About nine years ago, FSU student Sebastian Solano attended a wild frat party where revelers were doused with brightly colored paint, and he suddenly had an idea. A really big idea.

“I walk in and see about 300 kids, and everyone is wearing all white,” he recalled, “and suddenly there was this huge cloud of paint flying over the crowd, and everybody’s throwing paint on each other, and there was house music playing. And I was like, “Oh my God, this is the most amazing thing I’ve ever seen.” I remember it so vividly.
 
“And in that specific moment, it’s like a light bulb lit up over my head: This is a multi-million dollar idea.”
 
That was how the Life In Color Festival – nowadays billed as the “World’s Largest Paint Party” - was born.
 
Solano, who was raised in Miami, and a few friends already had a company that threw modest parties, and after he made sure no one owned the rights to the idea, they ran with it.

“I was already a fan of Sensation, which is a huge white party in Europe,” Solano said, “so I had already seen how big the concept could get. So I thought a paint party with great house music could be the “Sensation” of America.”
 
He wasn’t far off. Life In Color hits Sun Life Stadium in Miami Gardens on Friday night, and with Grammy-winning superstar DJ Calvin Harris headlining, it’s expected to draw more than 25,000 people.

Also on the bill are rapper 2 Chainz, plus electronic-music acts Steve Aoki, Major Lazer (featuring Diplo), Chuckie, R3hab and many more, including Life In Color resident DJ David Solano, who is Sebastian’s twin brother.

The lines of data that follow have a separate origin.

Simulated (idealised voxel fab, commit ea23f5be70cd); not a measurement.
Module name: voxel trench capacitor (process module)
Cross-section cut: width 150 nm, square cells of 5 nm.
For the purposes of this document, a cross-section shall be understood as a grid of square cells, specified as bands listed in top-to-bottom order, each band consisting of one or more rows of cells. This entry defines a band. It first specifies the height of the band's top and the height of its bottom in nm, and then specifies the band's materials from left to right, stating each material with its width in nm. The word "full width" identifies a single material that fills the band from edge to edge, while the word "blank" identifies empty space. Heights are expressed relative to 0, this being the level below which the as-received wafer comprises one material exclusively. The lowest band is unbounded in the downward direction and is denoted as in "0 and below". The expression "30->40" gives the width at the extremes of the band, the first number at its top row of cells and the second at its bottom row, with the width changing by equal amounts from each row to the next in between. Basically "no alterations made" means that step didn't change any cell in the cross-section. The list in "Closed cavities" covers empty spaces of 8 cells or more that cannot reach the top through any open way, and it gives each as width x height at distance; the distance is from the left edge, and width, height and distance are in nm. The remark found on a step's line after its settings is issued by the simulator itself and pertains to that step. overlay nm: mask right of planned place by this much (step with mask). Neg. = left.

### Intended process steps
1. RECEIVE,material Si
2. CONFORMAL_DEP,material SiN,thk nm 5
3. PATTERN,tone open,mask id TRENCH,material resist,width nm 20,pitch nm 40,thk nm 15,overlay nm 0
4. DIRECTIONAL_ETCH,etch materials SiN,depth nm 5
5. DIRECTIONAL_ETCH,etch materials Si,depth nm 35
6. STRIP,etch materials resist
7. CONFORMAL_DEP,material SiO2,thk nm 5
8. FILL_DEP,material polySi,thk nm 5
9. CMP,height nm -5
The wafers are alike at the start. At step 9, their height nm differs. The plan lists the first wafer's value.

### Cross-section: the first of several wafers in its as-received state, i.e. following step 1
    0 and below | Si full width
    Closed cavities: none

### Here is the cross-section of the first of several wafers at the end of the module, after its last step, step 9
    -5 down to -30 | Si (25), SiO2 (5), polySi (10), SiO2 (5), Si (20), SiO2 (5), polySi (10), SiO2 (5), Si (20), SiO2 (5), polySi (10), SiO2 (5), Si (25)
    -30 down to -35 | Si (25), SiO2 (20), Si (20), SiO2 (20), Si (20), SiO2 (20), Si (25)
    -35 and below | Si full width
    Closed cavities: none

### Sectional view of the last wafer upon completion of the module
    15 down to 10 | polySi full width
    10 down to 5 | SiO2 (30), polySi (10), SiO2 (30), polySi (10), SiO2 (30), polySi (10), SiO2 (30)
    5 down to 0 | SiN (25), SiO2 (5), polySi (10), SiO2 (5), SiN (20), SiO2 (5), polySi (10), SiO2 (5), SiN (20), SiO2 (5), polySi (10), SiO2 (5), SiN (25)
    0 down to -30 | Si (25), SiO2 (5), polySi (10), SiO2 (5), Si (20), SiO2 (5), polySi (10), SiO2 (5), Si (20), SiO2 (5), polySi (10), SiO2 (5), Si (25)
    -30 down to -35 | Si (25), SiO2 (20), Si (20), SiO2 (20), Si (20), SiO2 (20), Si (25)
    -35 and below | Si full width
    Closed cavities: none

Of course, it took time for the event to find success.
 
“We did our first one seven years ago here in Miami, at this little downtown club called Allure, and drew about 700 people, so we did OK,” said Solano. “Then we did Orlando, then Tampa, with 1,500 people. And next thing you know, every party we did in Florida was oversold. There were like 2,000 people outside trying to get in.”
 
Today, it isn’t too much of a stretch to call Life In Color a “mini-Ultra,” a reference to the annual electronic-music festival during Miami Music Week in March that draws tens of thousands of fans per day and hundreds of DJs from all over the world.
 
“We see ourselves completely different from Ultra, because Ultra’s focus is purely on the DJs, and our focus includes the whole paint element: You’re coming here to become a part of the show,” said Solano. “But it’s the next biggest show in Miami now when it comes to electronic music, and we’re very proud of it.”
 
And Life In Color still seems like a dream come true to Solano, but it was a realistic dream all along, with a plan.
 
“People always ask me if I ever thought it could get as big as this,” he said. “We’re still amazed at how big it really got. But at the same time, we had this vision since we started. We always knew it was gonna be massive.”